Pop
Paul Luikart
When I was a kid, I loved the movie Krull. My buddy Phil and I used to watch it at his house because he taped it off HBO. If you don’t know Krull, it’s an early 80’s sci-fantasy movie. The planet Krull is invaded by these evil aliens. There’s a big quest involving the main guy who has a weapon called the Glaive, which is this magical spinning blade that basically has a mind of its own. But it’s loyal to the main guy. Like, he can recall it to his hand after he throws it. It looks like a beautiful, golden ninja star but functions like a deadly, sentient boomerang. Anyway, the aliens kidnap the main guy's girl and he has to go save her and save the planet too. There is a cyclops and some wizards and quicksand and needless to say, as soon as we got Netflix, I made my wife watch Krull with me. But when it was over I thought, “What a piece of s***."
Krull didn't age well. I'm thankful that Hollywood hasn't rebooted it. God knows when that will happen, but it probably will. It'll be hipper, sleeker, sexier, and louder, but it will still suck. Some other absolutely unnecessary contributions to American pop culture that have been said and done (we assumed) in decades past but—flash forward to now—here they are again for some reason: A Jem movie (yep, that's comin'.) The reformation of New Kids on the Block (They hadn't been mercilessly ridiculed enough the first go-round?) Dancing with the Stars (an orgy, after-all, of has-beens whom we started tuning in to see because, "Oh, THAT'S what Urkel looks like now!")

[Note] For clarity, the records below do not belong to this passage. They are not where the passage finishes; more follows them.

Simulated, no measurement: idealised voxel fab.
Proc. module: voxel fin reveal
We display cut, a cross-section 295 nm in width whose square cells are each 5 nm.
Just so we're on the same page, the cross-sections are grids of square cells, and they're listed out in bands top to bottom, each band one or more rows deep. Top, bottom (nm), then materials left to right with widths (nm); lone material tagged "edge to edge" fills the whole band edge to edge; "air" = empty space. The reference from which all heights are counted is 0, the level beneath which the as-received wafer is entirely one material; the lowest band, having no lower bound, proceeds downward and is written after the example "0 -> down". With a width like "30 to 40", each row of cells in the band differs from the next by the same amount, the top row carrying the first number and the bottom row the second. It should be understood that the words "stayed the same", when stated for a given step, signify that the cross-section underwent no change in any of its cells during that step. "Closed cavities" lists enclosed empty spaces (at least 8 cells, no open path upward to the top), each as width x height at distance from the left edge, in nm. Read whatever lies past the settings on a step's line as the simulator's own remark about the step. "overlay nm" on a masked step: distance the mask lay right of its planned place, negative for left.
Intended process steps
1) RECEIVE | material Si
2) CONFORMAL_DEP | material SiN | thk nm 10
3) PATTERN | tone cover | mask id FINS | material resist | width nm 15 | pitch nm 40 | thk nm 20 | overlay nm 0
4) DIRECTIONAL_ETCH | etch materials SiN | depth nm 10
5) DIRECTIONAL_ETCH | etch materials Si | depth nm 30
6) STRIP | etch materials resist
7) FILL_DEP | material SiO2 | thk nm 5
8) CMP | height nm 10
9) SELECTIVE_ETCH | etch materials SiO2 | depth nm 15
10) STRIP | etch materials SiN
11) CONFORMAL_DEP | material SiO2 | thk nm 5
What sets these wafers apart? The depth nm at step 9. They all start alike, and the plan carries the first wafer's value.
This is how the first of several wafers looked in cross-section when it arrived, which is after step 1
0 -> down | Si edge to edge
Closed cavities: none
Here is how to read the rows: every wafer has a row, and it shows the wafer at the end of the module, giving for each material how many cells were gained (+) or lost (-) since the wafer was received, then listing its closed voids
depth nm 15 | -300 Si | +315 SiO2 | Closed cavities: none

We Americans must like to eat ourselves. We must like the taste of our own blood on our tongues. We must like the feel of our own skin wedged between our teeth. We must like the smell of our own muscle roasting in the oven. But we're plastic. Parts of us are indigestible. So we regurgitate them and cook them again, hoping for a more nuanced flavor (at least a palatability that wasn't there the first time) but not finding it once again, we choke them up, this time more desperately. We eat ourselves again and we gag on the rotten taste. But we eat ourselves like there is no other food. We're starving for ourselves.
Nostalgia is okay. It's okay for me to go into my parent's basement every now and then and look at my Star Wars toys. It's okay (mostly) that sometimes I watch clips of He-Man on YouTube. Once I even Wikipedia-ed the Go-Bots. But American pop culture is way beyond nostalgia and, truthfully, has been for a long time. I have no empirical evidence for what I'm about to say (call it a hunch), but I'm certain we cannibalize our pop culture past because we can't face our present reality. American collective sins, the indigestible parts of us—and I mean as far back as slavery all the way up to the way we worship billionaires now—are profoundly wicked. We know it. But we're still too proud to say, as one nation under God, "Forgive us."
Look, if a friend of mine called me up and said, "Come over and let's watch Krull," I'd say, "Cool, I'll bring the beer." Because, honestly, you'd need a lot of beer to make it through. We'd laugh and shout, "Oh yeah, THIS PART!" from time to time and maybe make up a drinking game where we drink every time there are terrible special effects (and we'd be passed out in fifteen minutes.) But also because I myself am an American. I'd rather chew my own bones than honestly face the ways I've done wrong.